So far, so good. I’ve been making some simple, yet delicious veggie dishes and sides. When I come across a winner, I’ll post the recipe here.

Back to the blog! I’m going to overindulge you with photos, just as I overindulged in Taipei. It was a real shame that I wasn’t more hungry when I visited the following buffets. I felt truly hungry maybe two times in the two weeks I was there, and a tinge of hunger less than 5 times. For reals. I still tried to adhere to my buffet rules, though I’m fairly certain I didn’t get my money’s worth. Sad face.

First up: a Japanese buffet. It doesn’t really matter about the name because it wasn’t that good. It gets good marks for pretty presentation, but the food was just so-so and the desserts were very disappointing. I had a nice time with my family though!

 

The sushi station (with guy giving me a funny look, to the left). Also, check out the ginormous carrots!

 

The dessert table looked appetizing but ended up being disappointing.

Again, a beautiful presentation of mussels that didn't deliver in taste.

 

"Look, Ma, no hands!"

They had made-to-order hand rolls. Not bad.

 

 

This poor shrimp was no match for my appetite.
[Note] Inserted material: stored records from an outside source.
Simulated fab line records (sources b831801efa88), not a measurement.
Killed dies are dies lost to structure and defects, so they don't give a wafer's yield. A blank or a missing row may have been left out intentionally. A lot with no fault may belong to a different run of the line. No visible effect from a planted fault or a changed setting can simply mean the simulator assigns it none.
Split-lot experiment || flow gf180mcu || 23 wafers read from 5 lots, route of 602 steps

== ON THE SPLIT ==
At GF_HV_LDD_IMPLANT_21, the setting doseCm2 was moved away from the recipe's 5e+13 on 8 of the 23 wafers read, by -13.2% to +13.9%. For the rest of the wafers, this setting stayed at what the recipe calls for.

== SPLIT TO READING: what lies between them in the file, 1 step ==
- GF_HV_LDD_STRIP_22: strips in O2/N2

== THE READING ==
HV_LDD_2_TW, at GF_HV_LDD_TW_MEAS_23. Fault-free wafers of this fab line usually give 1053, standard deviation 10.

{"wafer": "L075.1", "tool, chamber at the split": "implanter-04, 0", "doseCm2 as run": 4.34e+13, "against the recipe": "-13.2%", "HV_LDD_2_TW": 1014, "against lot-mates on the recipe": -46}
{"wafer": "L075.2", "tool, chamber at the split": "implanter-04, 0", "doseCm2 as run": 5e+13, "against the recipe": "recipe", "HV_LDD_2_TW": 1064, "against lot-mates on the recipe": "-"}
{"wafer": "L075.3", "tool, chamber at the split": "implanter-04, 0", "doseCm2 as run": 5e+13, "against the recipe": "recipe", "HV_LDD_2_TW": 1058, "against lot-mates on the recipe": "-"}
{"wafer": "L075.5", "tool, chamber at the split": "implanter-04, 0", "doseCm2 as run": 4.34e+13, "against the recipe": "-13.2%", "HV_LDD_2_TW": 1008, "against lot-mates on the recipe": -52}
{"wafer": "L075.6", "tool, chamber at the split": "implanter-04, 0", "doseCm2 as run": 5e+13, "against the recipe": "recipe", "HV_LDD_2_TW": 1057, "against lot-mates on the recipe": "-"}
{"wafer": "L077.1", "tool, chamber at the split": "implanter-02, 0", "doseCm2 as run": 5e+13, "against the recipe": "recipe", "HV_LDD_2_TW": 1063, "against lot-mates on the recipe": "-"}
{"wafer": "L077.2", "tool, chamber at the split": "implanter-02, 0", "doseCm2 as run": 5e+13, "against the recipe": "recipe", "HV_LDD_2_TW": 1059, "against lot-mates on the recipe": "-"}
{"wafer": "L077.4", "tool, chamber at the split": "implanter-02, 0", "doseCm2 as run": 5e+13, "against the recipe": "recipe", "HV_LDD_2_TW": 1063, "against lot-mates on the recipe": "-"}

Since the desserts sucked, I had star fruit and passion fruit instead.

 

Next: my family and I took a mini-vacation to Yilan, a city 1.5 hours southeast of Taipei by train. We stayed at the lovely Silks Place hotel, where we were given complimentary vouchers to the breakfast buffet. This breakfast smorgasboard was amazing, featuring a wide selection of Chinese, Japanese, and Western-style morning treats. My sisters and I especially loved the porridge bar, where every conceivable topping was available (it doesn’t take much to make us happy).

 

Freshly steamed buns (man tou)

My first round, clockwise from top left: fried egg with hot sauce, porridge with goodies, plate of bacon, croissant, and Japanese rice, and a cafe latte.

Fun with fruit!

Everyone was very happy with their food.

 

Finally, we went to the Japanese buffet at Wasabi, in the Taipei 101 mall. My mom had discount vouchers, reducing the price of lunch from $25 to a more affordable $17. I enjoyed my food; it was all very fresh and high quality, but we were annoyed that they charged my 4 year old nephew (who only ate rice and a few pieces of veggie tempura) $12. Lamesauce.

 

The view of Wasabi from the mall.

My first round at Wasabi: lots and lots of fish and other sea creatures.

My sister and dad, with a plate of fried food. Someone decided not to follow my buffet rules!

My mom and I ready to chow down!

A very minimalist dessert. I was stuffed! Upper left: fruit; lower right: various mochis.

The mochi was really good. Two thumbs up!

 

 

Author: Jen

Howdy! My name is Jen and I live in the San Francisco Bay Area. I like to eat, run, and blog, but not usually at the same time.

3 thoughts on “Buffets of Taiwan

  1. What was in the Japanese rice? It looks like krab and maybe black sesame seeds, but I can’t make out the yellow and green. I would say peppers, but that doesn’t seem very Japanese.